Effective Integration of Financial Services into Economic Opportunities Programming for Youth

SEEP Network, MasterCard Foundation
Resource Type: 
Publication Date: 
Sep, 2015

The United Nations Population Fund reports that there are 1.8 billion young people between the ages of 10 and 24, with 89 percent of them residing in less-developed countries (2014). In Sub-Saharan Africa, minors often account for more than 50 percent of a country’s population.

Moreover, by 2050, the world’s population will increase by 2 billion, an increase of 28 percent, all of whom will require access to health and education services, and eventually to jobs and self-employment opportunities.

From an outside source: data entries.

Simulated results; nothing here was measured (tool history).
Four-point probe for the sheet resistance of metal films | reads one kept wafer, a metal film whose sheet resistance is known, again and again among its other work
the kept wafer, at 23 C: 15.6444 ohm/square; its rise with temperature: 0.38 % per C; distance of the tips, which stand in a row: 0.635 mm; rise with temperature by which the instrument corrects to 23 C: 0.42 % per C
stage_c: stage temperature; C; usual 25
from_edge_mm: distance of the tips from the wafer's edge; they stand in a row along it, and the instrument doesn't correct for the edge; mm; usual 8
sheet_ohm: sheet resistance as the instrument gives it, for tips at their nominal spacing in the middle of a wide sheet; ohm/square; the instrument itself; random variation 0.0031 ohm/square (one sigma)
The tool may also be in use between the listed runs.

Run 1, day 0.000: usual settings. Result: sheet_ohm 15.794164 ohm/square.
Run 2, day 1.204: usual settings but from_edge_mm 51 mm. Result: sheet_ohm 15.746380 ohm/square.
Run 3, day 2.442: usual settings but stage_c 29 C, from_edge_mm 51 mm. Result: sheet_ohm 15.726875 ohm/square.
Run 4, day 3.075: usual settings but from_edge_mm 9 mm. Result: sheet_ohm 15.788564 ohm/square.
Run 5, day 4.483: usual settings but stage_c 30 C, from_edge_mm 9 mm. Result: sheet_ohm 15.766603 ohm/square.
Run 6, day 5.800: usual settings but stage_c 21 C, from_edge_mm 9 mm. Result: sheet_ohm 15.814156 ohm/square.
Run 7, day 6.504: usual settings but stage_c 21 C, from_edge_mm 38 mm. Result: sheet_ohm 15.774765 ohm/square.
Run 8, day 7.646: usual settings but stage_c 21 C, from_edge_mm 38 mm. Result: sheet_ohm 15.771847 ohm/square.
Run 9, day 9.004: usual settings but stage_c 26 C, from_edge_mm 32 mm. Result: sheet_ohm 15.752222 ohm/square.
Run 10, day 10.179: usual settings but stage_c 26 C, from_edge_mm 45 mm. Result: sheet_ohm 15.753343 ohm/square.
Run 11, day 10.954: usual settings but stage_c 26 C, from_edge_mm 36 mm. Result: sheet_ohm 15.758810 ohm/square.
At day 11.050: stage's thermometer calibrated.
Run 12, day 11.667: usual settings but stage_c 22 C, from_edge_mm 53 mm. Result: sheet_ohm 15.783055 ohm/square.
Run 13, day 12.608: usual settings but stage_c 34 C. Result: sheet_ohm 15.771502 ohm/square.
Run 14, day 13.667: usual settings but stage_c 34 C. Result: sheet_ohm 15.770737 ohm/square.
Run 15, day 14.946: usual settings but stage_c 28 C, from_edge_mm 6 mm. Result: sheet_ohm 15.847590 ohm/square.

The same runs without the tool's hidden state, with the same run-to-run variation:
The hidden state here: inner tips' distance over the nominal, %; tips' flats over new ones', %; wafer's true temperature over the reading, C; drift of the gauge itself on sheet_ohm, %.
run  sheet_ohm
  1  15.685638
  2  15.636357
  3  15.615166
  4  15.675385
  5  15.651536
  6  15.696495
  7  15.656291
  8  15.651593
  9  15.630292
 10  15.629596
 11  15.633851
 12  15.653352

With appropriate knowledge and tools, youth can be financially empowered to access economic opportunities in a sustainable manner. Although they represent a large potential market, the integration of youth into the formal financial system is still a relatively new concept in many countries. Access is limited by a lack of financial education, restrictive government policies, inadequate financial products, and limited awareness among Financial Service Providers (FSPs) of how to include youth in their portfolios.

Progress has been made in increasing financial inclusion for youth. The World Bank’s Global Findex database reports that, globally, 46 percent of youth aged 15–24 have accounts at formal financial institutions, up from 37.9 percent in 2011. Increasing youth access to financial services is vital, but it is only a first step; usage of these services is also critically important. Despite almost half of the world’s youth owning a savings account, only 18 percent actually saved in this account in 2014. As an example, in Sub-Saharan Africa one in five young people owns a savings account, yet only 11 percent of youth actively used this account in 2014.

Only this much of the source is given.